How My 6-Figure Freelance Writing Career Murdered My Creativity
Learning to write for ME again is pretty terrifying, but I’m figuring it out

Pretty good headline, right? Yeah, that’s what I do.
I write fantastic headlines. I increase page views. I get search engines to pay attention. And yes, I get paid pretty well for most of it, at least compared to the many other writers I know who are struggling to eke out a living.
I’m a “success” story. Or something.
But let’s be real: This is not what I set out to do. Like a lot of people, I desperately wanted to be a writer. A writer-writer, not an internet writer. I wanted to write books and featured columns and be a NAME that book-loving people would recognize.
Practicality won out
Instead of going down that pleasant little path, I turned my attention to Money Highway. Frankly, I didn’t have much of a choice. A decade ago, I was a divorced, under-employed single mom with two small kids. I did most of my grocery shopping at The Dollar Tree (literally). One particularly memorable day I had to call out of work because I had no money to put gas in my car.
I needed to make something happen for myself.

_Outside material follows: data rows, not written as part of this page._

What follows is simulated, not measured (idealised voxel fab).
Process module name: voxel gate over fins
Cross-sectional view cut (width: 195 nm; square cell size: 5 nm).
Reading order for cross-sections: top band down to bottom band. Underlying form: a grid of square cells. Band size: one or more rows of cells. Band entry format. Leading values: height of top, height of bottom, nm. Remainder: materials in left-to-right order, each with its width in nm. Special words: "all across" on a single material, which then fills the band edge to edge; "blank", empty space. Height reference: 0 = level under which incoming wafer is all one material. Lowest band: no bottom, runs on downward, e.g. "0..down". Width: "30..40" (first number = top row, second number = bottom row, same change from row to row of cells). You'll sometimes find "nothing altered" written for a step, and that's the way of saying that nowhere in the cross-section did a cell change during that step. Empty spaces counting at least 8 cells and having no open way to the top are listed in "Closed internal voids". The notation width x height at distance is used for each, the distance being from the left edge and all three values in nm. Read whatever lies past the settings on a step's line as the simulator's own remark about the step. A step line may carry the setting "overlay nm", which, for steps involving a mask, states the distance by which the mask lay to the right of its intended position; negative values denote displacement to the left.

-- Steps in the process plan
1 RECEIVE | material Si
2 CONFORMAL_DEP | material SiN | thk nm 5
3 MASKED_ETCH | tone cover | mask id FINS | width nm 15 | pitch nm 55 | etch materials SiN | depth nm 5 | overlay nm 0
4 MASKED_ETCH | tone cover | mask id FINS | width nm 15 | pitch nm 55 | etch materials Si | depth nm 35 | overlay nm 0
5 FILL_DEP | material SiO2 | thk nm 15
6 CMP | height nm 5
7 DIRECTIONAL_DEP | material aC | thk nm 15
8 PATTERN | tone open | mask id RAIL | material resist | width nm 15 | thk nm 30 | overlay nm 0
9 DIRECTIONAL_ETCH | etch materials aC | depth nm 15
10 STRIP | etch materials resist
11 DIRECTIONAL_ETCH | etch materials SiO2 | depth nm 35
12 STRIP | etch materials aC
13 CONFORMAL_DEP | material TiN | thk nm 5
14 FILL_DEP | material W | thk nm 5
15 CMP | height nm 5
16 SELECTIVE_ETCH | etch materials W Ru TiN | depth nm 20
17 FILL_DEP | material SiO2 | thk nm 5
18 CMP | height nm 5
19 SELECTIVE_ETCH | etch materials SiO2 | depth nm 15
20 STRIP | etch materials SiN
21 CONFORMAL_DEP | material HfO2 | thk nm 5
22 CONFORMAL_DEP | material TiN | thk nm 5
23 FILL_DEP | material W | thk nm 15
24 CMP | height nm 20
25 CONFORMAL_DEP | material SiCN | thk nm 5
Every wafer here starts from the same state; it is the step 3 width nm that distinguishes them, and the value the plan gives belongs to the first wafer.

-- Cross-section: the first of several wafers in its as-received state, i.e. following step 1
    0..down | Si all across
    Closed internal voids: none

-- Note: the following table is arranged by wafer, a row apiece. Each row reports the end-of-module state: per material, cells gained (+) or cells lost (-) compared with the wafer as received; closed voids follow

After a rocky start, I managed to grow a thriving freelance career. Over the last 10 years, I have developed super-sharp instincts about how to create content that companies love. But being a successful freelancer is about a lot more than being a good writer. I also know how to get work, how to sell myself, and how to get paid what I’m worth.
But while those instincts were becoming finely tuned, my creative instincts were dying on the vine.
I can’t un-know how the sausage gets made
Now I sit here, trying to jump-start my creative writing and I feel like I can’t quite get the engine humming.
I worry that I know too much about how to game the system. My instincts have been clouded by too many years as a professional writer, too much focus on page views and SEO, and too many clickbaity headlines.
I’ve been writing a lot over the past few months but I haven’t been posting any of it. It’s all for me, pages and pages of notebook scribbles, a massive document in Scrivener, endless, unfinished blog post drafts. Lots of it feels like it “could be something.” Yet none of it feels like it has the form to live out in the world as something someone might be interested in reading.
I want to be read. I don’t want to keep stuffing my writing in a drawer. But I also want to remember how to ease my way into a piece and see where it takes me, rather than me insisting that it needs to land in a certain spot.
It’s terrifying, frankly.
I feel like I’m sitting in the dark in an unfamiliar house. I have to wait for my eyes to adjust. I have to trust that if I start by just getting oriented to the few inches around me, I’ll gradually see a little more, and then a little more.
Are there ghosts here, in this darkness? Damn right. Ghosts of expectations, the writer I used to be, phantoms whispering about dreams deferred and self-doubt. But I can learn to tune them out. I can let them scare me into stillness, or I can start relearning my space, inch by inch.